Environmental regulations are also weighing heavily on Saarstahl’s outlook, the company said in its earnings statement for 2011 released on Wednesday May 9.

“The Saarstahl Group is greatly concerned about the further burden placed on it by the energy and climate politics in Germany and the EU, as well as the planned EU guidelines for [the carbon] emission trade,” the company said.

Saarstahl noted its own economic and environmental concerns as it reported earnings before interest, taxes, depreciation and amortisation (Ebitda) for 2011 of €354 million ($460 million).

While the results were down by 36% from the €553 million posted for 2010, Saarstahl noted changes in Germany’s accounting procedures.
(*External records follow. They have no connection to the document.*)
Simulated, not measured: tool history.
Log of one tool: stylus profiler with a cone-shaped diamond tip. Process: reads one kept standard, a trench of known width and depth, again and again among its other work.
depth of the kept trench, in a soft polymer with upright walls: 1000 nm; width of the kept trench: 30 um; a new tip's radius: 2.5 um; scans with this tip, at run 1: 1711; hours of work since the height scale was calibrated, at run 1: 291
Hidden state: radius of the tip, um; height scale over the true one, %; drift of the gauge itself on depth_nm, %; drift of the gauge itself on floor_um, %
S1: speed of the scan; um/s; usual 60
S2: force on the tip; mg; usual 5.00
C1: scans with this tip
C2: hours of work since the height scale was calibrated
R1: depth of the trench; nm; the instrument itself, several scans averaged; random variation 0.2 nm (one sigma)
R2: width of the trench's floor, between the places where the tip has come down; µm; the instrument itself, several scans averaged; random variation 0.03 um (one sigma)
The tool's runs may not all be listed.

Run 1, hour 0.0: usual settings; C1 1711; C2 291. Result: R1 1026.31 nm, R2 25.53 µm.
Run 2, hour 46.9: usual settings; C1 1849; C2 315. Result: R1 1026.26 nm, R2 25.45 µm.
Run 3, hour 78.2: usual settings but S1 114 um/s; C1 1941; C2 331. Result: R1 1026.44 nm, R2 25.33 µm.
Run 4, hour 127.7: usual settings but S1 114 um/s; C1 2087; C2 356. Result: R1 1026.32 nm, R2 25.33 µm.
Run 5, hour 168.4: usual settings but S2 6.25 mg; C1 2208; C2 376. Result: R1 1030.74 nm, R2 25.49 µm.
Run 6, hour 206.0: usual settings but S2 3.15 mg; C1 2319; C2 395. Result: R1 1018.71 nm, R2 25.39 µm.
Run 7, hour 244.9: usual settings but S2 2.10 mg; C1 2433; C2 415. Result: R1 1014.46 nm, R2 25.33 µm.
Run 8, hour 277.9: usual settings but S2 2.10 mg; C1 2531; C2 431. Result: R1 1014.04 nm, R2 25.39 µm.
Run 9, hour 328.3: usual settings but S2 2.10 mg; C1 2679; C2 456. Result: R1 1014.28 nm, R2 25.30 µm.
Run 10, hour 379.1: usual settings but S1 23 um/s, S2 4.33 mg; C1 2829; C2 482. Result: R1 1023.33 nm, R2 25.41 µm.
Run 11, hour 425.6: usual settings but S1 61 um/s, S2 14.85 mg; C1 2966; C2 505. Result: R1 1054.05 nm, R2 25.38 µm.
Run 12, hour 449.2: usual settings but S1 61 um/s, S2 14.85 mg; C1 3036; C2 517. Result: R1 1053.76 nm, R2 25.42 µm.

“The very good result for 2010 was affected by high income from investment and the positive effects of changes in the accounting regulations,” the company said.

Group revenues rose by 16.4% to €2.67 billion from €2.3 billion, Saarstahl noted.

“Germany continues to be Saarstahl’s most important sales market but, in 2011, it was possible to increase exports to third-party countries (Nafta, Asia and the rest of the world),” the company said.

Saarstahl’s investments for 2011 totalled €122 million, more than double the €56 million that it undertook for 2010.

“The emphasis was on concluding the modernisation of the bar steel centre in Nauweiler and new construction of secondary metallurgy,” the company said. 

Saarbrucken-headquartered Saarstahl in southwest Germany has production sites in Neunkirchen, Burbach and Völklingen, which can produce a total of 2.66 million tpy of low-carbon and alloyed long products, including bloom, billet, rebar, wire rod, merchant bar and beams.

The company also produces forged products at its Völklingen site for the automotive, aerospace, nuclear and conventional energy sectors.